A senior Democratic aide said the president extended the invitation Tuesday although there was some discussion Monday about a meeting.

Reid on Tuesday said Obama should not send U.S. soldiers back to the war-torn region after nearly a decade of combat.

“We shouldn’t be sending our men and women back to Iraq," Reid said.

"Those who attack President Obama for bring our troops wrong are flat wrong,” Reid told reporters Tuesday afternoon. “After a decade of war we’ve all had enough. We do not support putting our men and women in harm’s way in Iraq. Families have sacrificed enough.”

McConnell declined to offer a plan of action for Iraq, instead saying he wants to hear what Obama has to say. 

“I’m anxious to hear what he has to say, he’s the president of the United States, about what we do confronted with this situation now,” McConnell said.

He blamed Obama for pulling all combat troops out of Iraq and warned the president not to do the same in Afghanistan.

Boehner, meanwhile, is headed to the meeting with the expectation that Obama will “offer a coherent strategy to ensure that Iraq does not descend further into lawless barbarism.”

“We spent years, vast sums of money, and — most importantly — thousands of American lives to improve Iraq’s security and make America safer. Squandering that legacy would be a tragic mistake,” said Boehner spokesman Michael Steel.

Reid seemed open to some military intervention, such as drone strikes, telling reporters that Obama does not need additional authority from Congress for limited military action.

“In my opinion, I don’t think they need any more authority than they already have to do whatever they need to do,” he said.

Reid said he is satisfied with the outreach from the White House to brief him on the rapidly changing situation in Iraq. 

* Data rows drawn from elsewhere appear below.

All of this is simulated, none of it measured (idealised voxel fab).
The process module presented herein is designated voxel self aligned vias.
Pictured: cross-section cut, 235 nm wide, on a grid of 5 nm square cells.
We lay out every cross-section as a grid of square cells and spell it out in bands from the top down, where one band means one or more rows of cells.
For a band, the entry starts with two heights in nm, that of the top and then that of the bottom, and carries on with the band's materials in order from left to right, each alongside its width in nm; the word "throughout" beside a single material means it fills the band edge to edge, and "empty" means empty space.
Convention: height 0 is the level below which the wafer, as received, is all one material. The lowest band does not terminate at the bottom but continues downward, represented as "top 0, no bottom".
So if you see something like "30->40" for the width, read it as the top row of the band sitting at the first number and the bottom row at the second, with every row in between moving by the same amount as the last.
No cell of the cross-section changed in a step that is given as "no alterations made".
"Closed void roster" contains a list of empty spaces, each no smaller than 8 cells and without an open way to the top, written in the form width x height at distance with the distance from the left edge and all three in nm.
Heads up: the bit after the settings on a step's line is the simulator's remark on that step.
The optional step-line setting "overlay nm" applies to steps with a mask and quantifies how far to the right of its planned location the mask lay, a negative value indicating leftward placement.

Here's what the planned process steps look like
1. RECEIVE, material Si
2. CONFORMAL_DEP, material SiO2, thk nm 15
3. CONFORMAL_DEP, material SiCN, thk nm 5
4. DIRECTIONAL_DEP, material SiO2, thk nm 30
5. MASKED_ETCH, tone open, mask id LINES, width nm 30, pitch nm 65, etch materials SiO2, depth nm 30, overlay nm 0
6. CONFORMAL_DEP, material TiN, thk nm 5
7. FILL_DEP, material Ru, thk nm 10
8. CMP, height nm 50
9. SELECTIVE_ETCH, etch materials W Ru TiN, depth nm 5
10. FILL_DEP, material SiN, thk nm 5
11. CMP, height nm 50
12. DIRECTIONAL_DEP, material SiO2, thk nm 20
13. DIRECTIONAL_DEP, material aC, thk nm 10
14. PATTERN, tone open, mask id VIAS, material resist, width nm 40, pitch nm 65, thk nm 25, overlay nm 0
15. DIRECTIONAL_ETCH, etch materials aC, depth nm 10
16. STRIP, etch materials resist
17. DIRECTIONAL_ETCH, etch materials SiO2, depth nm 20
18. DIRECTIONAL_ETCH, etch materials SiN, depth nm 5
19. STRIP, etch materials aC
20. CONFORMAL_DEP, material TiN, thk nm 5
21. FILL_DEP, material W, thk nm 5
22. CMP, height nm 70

In a letter to lawmakers on Monday, Obama said the U.S. would be deploying approximately 275 military personnel to provide support and help secure the US embassy in Baghdad amid violence by militants aiming to control the north in Iraq. 

"This force is deploying for the purpose of protecting U.S. citizens and property, if necessary, and is equipped for combat," Obama said in the letter. "This force will reman in Iraq until the security situation becomes such that it is no longer needed."

This story was last updated at 4:48 p.m.